# Testing Jupyter 

In [11]:
import pandas as pd
from datetime import datetime

df = pd.read_excel("daily_bitcoin_ohlc.xlsx")

# print(df.head())

def calculate_daily_returns(df) -> pd.Series:
    """
        Calculate the daily returns from a DataFrame with a 'Close' column.

        Parameters:
            df (pd.DataFrame): DataFrame containing historical price data with a 'Close' column.

        Returns:
            pd.Series: A Series of daily return values (as decimal percentages).
    """

    daily_returns = df['close'].pct_change()
    # .pct_change() is a built in pandas method 
    # ( calculates the percentage change between the current and the prev element)
    return daily_returns

df['timestamp'] = pd.to_datetime(df['timestamp'])
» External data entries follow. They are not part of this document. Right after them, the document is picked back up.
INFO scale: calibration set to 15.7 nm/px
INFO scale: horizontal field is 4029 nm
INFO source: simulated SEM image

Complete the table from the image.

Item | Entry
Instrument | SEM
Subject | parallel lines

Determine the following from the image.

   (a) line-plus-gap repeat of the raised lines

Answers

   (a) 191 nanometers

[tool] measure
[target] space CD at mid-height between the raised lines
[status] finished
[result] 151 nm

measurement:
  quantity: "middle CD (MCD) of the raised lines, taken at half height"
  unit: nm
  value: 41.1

df['Daily Return'] = calculate_daily_returns(df)

In [10]:
def extract_date_components(timestamp_input) -> dict:
    """
    Transform a timestamp (string in “YYYY-MM-DD HH:MM:SS” format *or* a
    datetime.datetime object) into a dictionary of calendar-based features.

    Parameters
    ----------
    timestamp_input : str | datetime.datetime
        Either the timestamp string (e.g. "2023-10-26 14:30:00")
        or an already-parsed datetime object.

    Returns
    -------
    dict
        {
            "year":               2023,
            "quarter":            4,
            "month_number":       10,
            "month_name":         "October",
            "week_of_year":       43,      # ISO-8601 week number
            "day_of_week_number": 4,       # Monday=1 … Sunday=7  (ISO)
            "day_of_week_name":   "Thursday"
        }
    """

# Checks if timestamp input is of instance/type datetime
    if isinstance(timestamp_input, datetime):
        dt = timestamp_input
    elif isinstance(timestamp_input, str):
        try:   
            dt = datetime.strptime(timestamp_input, "%Y-%m-%d %H:%M:%S")
        except ValueError as exc:          
            raise ValueError(
                "Timestamp string must match 'YYYY-MM-DD HH:MM:SS'"
            ) from exc
    else:
        raise TypeError(
            "timestamp_input must be a datetime object or a timestamp string"
        )


    features = {
         "year":               dt.year,
        "quarter":            (dt.month - 1) // 3 + 1,          # 1–4
        "month_number":       dt.month,                         # 1–12
        "month_name":         dt.strftime("%B"),                # "January"
        "week_number":         dt.isocalendar().week,         # "January"
        "day_of_week_number": dt.weekday() + 1,                    # 1=Mon … 7=Sun
        "day_of_week_name":   dt.strftime("%A"),                # "Monday"…
    }

    return features

In [14]:
test_output = extract_date_components("2023-10-26 14:30:00")
print(test_output)


{'year': 2023, 'quarter': 4, 'month_number': 10, 'month_name': 'October', 'week_number': 43, 'day_of_week_number': 4, 'day_of_week_name': 'Thursday'}


In [4]:
from datetime import datetime

test_dt = datetime(2025, 5, 26, 20, 15, 0)
print(extract_date_components(test_dt))


{'year': 2025, 'quarter': 2, 'month_number': 5, 'month_name': 'May', 'week_number': 22, 'day_of_week_number': 0, 'day_of_week_name': 'Monday'}


In [6]:
# Expecting a ValueError due to bad format
try:
    extract_date_components("2023/10/26")
except ValueError as e:
    print("Caught expected ValueError:", e)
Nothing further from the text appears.